Soon thereafter I got a call to meet one of the most talented and nicest human beings on the planet, Cameron
Crowe. I had put an audition on tape in New York a few months before moving to LA. I had never been to an audition before where the director ushered me to a chair in his office and then promptly sat cross-legged on the floor in front of me as I prepared to read.
In the original script of the “Untitled Cameron Crowe Project” (aka Almost Famous), the small part I would end up playing, Dave Felton, a real boss of Cameron’s at Rolling Stone in the seventies, tracks down the young hero, William Miller, to the airport and gives him a wise and valuable lecture on the meaning of art and life. This scene was eventually, heartbreakingly, cut before we started shooting. I know this because after I was cast I was allowed to come into the office’s conference room, sign a nondisclosure agreement, and read the full script, which was almost two hundred pages long.
I had never read anything like it before or since. Perhaps the greatest work of screenwriting ever. It was gorgeous and funny and complicated. Bursting with emotion and, of course, music. The final movie is a classic of the cinema, but the script was an even more incredible work of art that stands on its own.

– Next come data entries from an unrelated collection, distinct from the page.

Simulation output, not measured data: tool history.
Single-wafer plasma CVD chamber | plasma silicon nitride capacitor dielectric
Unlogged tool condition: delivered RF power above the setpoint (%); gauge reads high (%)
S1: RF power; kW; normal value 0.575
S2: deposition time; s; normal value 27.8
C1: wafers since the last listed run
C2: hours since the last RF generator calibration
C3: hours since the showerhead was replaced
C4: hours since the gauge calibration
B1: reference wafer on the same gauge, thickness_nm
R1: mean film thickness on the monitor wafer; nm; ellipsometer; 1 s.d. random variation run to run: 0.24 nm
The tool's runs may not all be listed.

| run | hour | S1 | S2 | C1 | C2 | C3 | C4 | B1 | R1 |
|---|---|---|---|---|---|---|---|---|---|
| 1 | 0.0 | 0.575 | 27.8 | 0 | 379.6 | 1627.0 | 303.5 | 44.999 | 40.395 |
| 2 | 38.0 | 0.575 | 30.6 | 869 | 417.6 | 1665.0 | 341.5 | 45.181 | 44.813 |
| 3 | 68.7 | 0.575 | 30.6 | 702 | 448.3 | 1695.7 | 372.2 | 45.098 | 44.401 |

Immediately after getting cast in Almost Famous I got an audition for and was cast in Galaxy Quest, another classic comedy of that year. The alien I played, Lahnk, was supposed to be a much larger part, but because NBC was still deciding whether or not to pick up that piece of TV doo-doo The Expendables, I was only able to be in a handful of scenes.
That movie provided me with a tormented initiation into the world of Hollywood.
In a now-deleted scene, my weird little Thermian character gives Tony Shalhoub a tour of the beryllium sphere in the engine room. The dialogue I had was chock-full of techno-speak, and try as I might I simply could not get the language to stick in my head. It didn’t help that I was nervous as hell and sweating up a storm in my tinfoil alien unitard. On various breaks, I called Holiday to interrupt her writing and have her run the endless nonsensical lines with me over the phone as my breathing got shallower and shallower and my head spun more and more.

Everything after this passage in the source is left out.